Broadcast captioners use computer software and stenotype machines to provide a text version of the audio programming of television shows or news broadcasts.
According to the website PagerankStudio.com captions are created during a broadcasted program. Caption codes become part of the television signal which is a vital service for hearing impaired individuals who must be able to read a text version of spoken words.
Broadcast captioners produce real-time text during an actual program but sometimes they work on offline text television programs that are not live broadcasts. Especially with real-time captioning the job can be stressful because captions of spoken words must be generated within seconds.
The website degreedirectory.org says that individuals who want to pursue a broadcast captioner career must complete an associate's or bachelor's degree or a certificate program in court reporting that has been approved by the National Court Reporter's Association (NCRA). They can attend classes in person but distance-learning programs are available. In order to complete the program successfully they must be able to type quickly and accurately and also serve in an internship.

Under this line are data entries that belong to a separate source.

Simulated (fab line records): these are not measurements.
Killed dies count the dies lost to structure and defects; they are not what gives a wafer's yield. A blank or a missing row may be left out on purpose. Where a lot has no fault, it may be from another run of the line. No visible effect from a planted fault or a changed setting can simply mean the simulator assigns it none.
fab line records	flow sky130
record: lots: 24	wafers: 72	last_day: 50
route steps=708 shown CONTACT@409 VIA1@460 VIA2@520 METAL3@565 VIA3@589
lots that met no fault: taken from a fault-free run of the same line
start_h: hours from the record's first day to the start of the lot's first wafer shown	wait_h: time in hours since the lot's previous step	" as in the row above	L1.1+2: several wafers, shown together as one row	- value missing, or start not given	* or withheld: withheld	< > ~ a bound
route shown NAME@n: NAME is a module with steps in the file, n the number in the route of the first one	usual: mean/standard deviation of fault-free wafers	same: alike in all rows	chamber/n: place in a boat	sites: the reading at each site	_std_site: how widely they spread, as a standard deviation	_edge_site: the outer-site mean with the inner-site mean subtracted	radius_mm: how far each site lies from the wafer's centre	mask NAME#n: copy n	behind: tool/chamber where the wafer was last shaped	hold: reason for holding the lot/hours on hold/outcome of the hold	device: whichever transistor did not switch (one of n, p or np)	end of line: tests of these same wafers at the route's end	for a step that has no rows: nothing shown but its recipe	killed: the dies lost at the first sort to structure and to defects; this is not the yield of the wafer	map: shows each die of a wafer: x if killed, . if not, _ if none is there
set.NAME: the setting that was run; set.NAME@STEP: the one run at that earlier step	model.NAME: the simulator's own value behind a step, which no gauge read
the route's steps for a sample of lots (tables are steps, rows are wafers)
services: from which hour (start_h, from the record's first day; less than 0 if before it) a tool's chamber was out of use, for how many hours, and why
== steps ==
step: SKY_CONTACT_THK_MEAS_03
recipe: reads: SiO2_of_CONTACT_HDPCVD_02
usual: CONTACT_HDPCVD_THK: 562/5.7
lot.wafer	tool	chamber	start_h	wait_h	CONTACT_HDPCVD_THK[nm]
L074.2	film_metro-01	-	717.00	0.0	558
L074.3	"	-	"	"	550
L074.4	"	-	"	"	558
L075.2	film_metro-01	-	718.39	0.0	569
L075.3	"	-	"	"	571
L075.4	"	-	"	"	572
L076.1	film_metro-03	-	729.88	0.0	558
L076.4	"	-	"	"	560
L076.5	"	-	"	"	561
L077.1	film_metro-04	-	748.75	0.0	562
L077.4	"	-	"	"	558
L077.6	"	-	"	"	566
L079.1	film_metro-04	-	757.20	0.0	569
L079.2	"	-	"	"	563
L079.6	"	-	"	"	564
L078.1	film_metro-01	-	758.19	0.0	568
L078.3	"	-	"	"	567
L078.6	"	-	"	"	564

It is recommended that individuals satisfy the requirements for a credential such as a Certified Broadcast Captioner by passing an examination. Most broadcast captioners work full time for captioning companies which then contract with broadcasters to caption both live and recorded programs. However some broadcast captioners work on a freelance basis.
According to the U.S. Bureau of Labor Statistics the employment outlook for broadcast captioners is excellent because of recent federal telecommunications laws. Annual earnings for this profession range from approximately $25400 to $89300.